Finding Silver Linings.October 24, 2012 at 9:15 am | Posted in And I ran (I ran so far away), Choosing Happiness., Heartbreak, I Write. (aka: writing projects), Moving On. | 18 Comments
I have to say, this week has been one of the worst I’ve experienced in a long time.
But it hasn’t been without its silver linings, though.
My shining star this week: Lucky. Whether he knows I need the extra love or not, he’s been awesome: snuggly and needy and wanting me to carry him and hug him and give him kisses. He wants to hold my hand, and sit in my lap, and he’s very Mommy-focused this week.

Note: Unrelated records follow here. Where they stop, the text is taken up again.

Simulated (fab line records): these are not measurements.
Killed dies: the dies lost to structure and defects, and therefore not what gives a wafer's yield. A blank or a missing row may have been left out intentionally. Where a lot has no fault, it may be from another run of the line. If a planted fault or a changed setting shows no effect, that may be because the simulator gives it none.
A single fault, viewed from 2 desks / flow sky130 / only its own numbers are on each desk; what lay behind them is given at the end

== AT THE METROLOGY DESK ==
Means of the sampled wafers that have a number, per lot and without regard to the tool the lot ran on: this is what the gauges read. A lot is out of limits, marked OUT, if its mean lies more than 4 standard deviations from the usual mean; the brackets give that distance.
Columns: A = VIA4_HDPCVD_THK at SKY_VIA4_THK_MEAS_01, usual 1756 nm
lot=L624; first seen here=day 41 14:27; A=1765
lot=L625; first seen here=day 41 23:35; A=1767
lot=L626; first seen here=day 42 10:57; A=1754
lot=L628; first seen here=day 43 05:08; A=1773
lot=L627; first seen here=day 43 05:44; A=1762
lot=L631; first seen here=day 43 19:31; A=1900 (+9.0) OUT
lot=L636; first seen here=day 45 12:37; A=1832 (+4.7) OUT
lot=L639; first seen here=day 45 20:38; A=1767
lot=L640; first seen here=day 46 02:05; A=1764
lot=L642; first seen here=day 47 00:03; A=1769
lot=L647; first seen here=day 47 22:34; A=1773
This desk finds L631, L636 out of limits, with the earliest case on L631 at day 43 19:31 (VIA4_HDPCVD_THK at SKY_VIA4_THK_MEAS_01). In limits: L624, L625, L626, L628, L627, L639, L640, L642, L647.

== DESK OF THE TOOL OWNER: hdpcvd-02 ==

Kissing his head is such a salve for me. A reminder that we got so, so lucky with him. He’s here, right in front of me, and I can pour as much of my love into him as possible.
Which is easy, because I love him more than I have words to express.
Also shining stars: my friends. God, my friends are awesome. They have emailed me, called me, texted me, taken me out to dinner. Listened to me as I sobbed, barely able to get words out. Poured me wine, or tequila, or bailey’s. Made plans for races and stinky cheese nights. They’ve made homemade ice cream for pumpkin beer floats. They’ve sent me cards and love and randomly checked in on me to let me know they’re thinking of me. They’ve taken Lucky for me, without question, when I need to do an ultrasound (or today, a D&E).
And then there are the bloggers who’ve emailed me, commented on my posts, texted me, whatever. Seriously, you all are amazing.
Because I feel surrounded by love, a cushion of support which make me feel less alone and isolated. It makes the harshness of the reality so much easier to bear.
And writing. Oh, writing. I joined ICLW for the first time this month, and I’m finding new connections and commenters and bloglove. And next month is NaBloWriMo. I’ve never actually done it before; committed to writing a post a day for a whole month (what if I have writers block! Ack!) but I think this month I’ll participate.
How I cope: I find something else to focus on in the short term.
I’ve mentioned since this all happened that I am not sure about more treatments. We do have 3 embryos on ice, blasts like these last two. I can’t fathom doing this all over again, starting over. And thankfully, I don’t need to decide anything right now.
So we’ll take a break. I’ll write every day in November. Hopefully my ankle will heal up and I can start running again: my plan for 2013 includes consistent mileage, a couple of half marathons, and a fall marathon, probably local to home. I’ve been talking with my running coach about using his online coaching services to keep me honest and accountable and help me build up my mileage slowly enough that (hopefully) I can avoid injury.
And I can cook. The past few weeks (even now), I’ve had a hard time with food. I am very much looking forward to ENJOYING my food again. Searching out recipes that are healthy AND taste awesome, that fill my house up with amazing smells.
There was a post this week by another blogger I read, where she talks about how her house has both sad AND happy memories. And how somehow she thinks that maybe a fresh start would be nice, but then it wouldn’t have the happy memories as well.
And her last sentence struck me: “I’ll take it all, the happy and the sad. Because the happy makes the sad bearable.”
That is how I feel right now. Right now, what makes this sadness bearable, is the happy in my life.
And there IS happiness there. Just have to keep looking at it.